Decolonizing Gender/Gendering Decolonization
Since 1997, the IRW has convened a year-long seminar which brings together faculty and advanced graduate students from a broad range of disciplines and from all three Rutgers campuses (New Brunswick, Newark and Camden). The seminar revolves around an annual theme that is also shared by our distinguished lecture series and undergraduate learning community. The IRW's seventeenth annual interdisciplinary seminar takes as its theme "Decolonizing Gender/Gendering Decolonization." Selected Rutgers faculty, advanced graduate students and IRW Global Scholars whose projects address this theme will participate in the 2013-2014 seminar, which meets weekly from September through April. Seminar fellows will attend the Thursday morning seminar meetings, provide a paper for discussion in the seminar, and open a seminar session with an extended response to another scholar’s paper.
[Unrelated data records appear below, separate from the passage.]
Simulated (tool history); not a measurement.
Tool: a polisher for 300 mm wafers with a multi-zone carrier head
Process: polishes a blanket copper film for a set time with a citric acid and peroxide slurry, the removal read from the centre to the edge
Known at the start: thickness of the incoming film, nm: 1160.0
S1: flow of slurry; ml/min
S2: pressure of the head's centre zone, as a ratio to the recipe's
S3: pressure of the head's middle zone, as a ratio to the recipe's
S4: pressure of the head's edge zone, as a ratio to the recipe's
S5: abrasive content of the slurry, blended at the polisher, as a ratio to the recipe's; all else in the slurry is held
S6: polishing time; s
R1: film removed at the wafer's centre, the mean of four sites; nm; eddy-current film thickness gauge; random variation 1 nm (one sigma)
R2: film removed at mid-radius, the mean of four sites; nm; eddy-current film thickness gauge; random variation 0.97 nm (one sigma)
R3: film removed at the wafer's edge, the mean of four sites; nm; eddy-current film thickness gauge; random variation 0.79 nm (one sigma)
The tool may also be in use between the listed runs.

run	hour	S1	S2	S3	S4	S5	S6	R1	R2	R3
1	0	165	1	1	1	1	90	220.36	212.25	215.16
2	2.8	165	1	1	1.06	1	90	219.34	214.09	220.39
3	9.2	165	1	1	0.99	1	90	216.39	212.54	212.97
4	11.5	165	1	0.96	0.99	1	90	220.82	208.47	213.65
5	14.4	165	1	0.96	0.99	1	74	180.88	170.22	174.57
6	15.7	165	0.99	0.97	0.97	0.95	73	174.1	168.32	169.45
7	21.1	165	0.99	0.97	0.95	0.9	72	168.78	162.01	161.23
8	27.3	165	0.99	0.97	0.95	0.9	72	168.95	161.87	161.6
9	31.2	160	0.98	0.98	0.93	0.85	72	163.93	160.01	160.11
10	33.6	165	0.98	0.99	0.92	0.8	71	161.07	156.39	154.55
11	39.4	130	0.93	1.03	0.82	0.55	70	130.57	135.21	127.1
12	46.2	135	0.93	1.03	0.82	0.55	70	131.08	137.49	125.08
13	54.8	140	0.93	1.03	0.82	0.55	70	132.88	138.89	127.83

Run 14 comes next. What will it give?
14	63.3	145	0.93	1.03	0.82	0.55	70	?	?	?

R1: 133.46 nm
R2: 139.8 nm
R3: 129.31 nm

Scholarship on colonialism and gender has encouraged comparative studies about cultural notions of gender and sexuality as well as on the intersectionality of colonialism, race, and gender studies. In the 1980s and 1990s, important scholarship in area and ethnic studies compared the condition of women’s subordination to internal colonialism, stressing the importance of studying gender in an open dialogue with the analysis of structures of power. Foundational works, such as Women: The Last Colony (1988), The Invention of Women (1997) and Methodology of the Oppressed (2000) have proposed notions of gender, race and sexuality as central to the articulation of colonial, postcolonial, and decolonial thought. Aníbal Quijano’s “coloniality of power” was soon redefined by Maria Lugones’ “coloniality of gender.” Foucault’s notion of biopolitics was racialized and sexualized by critics like Ann Stoler, and several postcolonial critics openly addressed the complex issues of gender, race and sexuality in the contradictory condition of colonial and peripheral countries in the context of a supposedly postcolonial and global world. Third World Feminism and Women of Color decolonial critical thinking by scholars including Chandra Talpade Mohanty, Gloria Anzaldúa, Gayatri Spivak, Uma Narayan, Jacqui Alexander, Chela Sandoval, María Lugones and Ania Loomba, among many others, have been crucial in the rearticulation of new colonial and postcolonial discourses in which feminism and gender play a central role. Our annual topic for 2013-14 will explore two key sets of questions: what is (and has been) the relationship between gender and decolonial imaginaries? And how can a critical engagement with gender in colonial and postcolonial contexts promote the decolonization of notions of gender expression and sexuality and further gendered agency in a global context?
This seminar will encourage a broad conversation about decolonization as it relates to women, gender and sexuality. Seminar participants include fellows from the Graduate School of Education, as well as from such departments as History, Sociology, AMESALL and Women's and Gender Studies (New Brunswick and Camden). We will also be joined by our two WGS/IRW Mellon Fellows and by an IRW Global Scholar from Iceland.